The pollution caused by the company has turned one of the world’s biggest carbon sinks into a wasteland of dead and dying forest in the taiga, or boreal forest. The company produces the worst sulfur dioxide in the world and last year a holding tank gave way, releasing 6.5 million gallons of diesel fuel that flowed into the Kara Sea, the biggest Arctic oil spill in history. The company denies that any diesel made it into the Arctic, but “the Russian government’s fisheries agency told Inside Climate News that its testing showed that the contamination had reached that far,” according to NBC News.

The company admitted that it had been dumping wastewater into the Arctic tundra, as Agence-France Press (AFP) reported. According to Agence-France Press, as reported by The Guardian, “Independent newspaper Novaya Gazeta published videos from the scene showing large metal pipes carrying wastewater from the reservoir and dumping foaming liquid among nearby trees.”

Norilsk Nickel says that it can rehabilitate the environment. The company paid a $2 billion fine for last year’s diesel spill, the largest environmental fine in the Russian Federation’s history. The company has promised over $5 billion for pollution control and economic and social revitalization throughout the territory of Krasnoyarsk Krai, according to Inside Climate News.

“We do acknowledge that there are legacy issues relating to our business,” a spokesman for Norilsk Nickel said in reference to lingering problems from the Soviet era, as reported by Inside Climate News. “We are implementing far-reaching measures to address them.”

A new environmental strategy was approved by Norilsk Nickel this year with goals for cleaning up air, water, soil and waste, as well as addressing climate change and biodiversity issues.

In a project called Sulfur Programme 2.0, the company has said it will spend at least $4.1 billion to deal with air pollution and has committed to reducing Norilsk’s sulfur dioxide pollution by 45 percent by 2023 and by 90 percent by 2025.

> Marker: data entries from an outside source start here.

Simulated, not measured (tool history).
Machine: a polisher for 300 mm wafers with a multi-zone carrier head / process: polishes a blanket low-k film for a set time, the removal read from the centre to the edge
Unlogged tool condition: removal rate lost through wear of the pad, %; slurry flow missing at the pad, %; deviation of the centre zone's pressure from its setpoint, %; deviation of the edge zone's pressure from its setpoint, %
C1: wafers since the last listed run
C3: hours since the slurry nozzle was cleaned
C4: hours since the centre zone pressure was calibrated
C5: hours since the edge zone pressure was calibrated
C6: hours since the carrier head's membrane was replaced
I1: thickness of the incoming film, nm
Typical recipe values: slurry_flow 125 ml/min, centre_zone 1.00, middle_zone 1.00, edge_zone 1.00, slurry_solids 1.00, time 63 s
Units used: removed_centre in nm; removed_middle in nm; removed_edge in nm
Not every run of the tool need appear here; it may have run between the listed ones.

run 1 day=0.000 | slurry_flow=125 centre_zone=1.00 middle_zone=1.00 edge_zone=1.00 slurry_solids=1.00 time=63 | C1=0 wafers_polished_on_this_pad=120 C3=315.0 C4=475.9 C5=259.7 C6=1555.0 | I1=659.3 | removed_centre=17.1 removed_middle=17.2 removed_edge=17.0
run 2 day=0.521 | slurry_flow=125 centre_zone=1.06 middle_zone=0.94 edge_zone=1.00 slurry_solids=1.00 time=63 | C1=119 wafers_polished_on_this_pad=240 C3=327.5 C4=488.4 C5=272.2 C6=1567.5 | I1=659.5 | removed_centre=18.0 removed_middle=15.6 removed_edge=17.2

Considering Norilsk Nickel’s track record of pollution and inaction on cleanup even after paying its fine, local residents like Igor Klyushin, who moved to Norilsk in 1977 and used to fish with his father for grayling in the area, is skeptical. Klyushin advocated with other local environmental activists for Russia’s environmental protection agency, Rosprirodnadzor, to establish a presence in Norilsk, as reported by Inside Climate News.

“When I came that night to see the Daldykan, my heart really sank, and it was broken,” Klyushin said, speaking by phone through an interpreter, two weeks after filming the polluted Daldykan River, as reported by Inside Climate News. “The river was red with pulp and the chemical smell is still in my lungs.”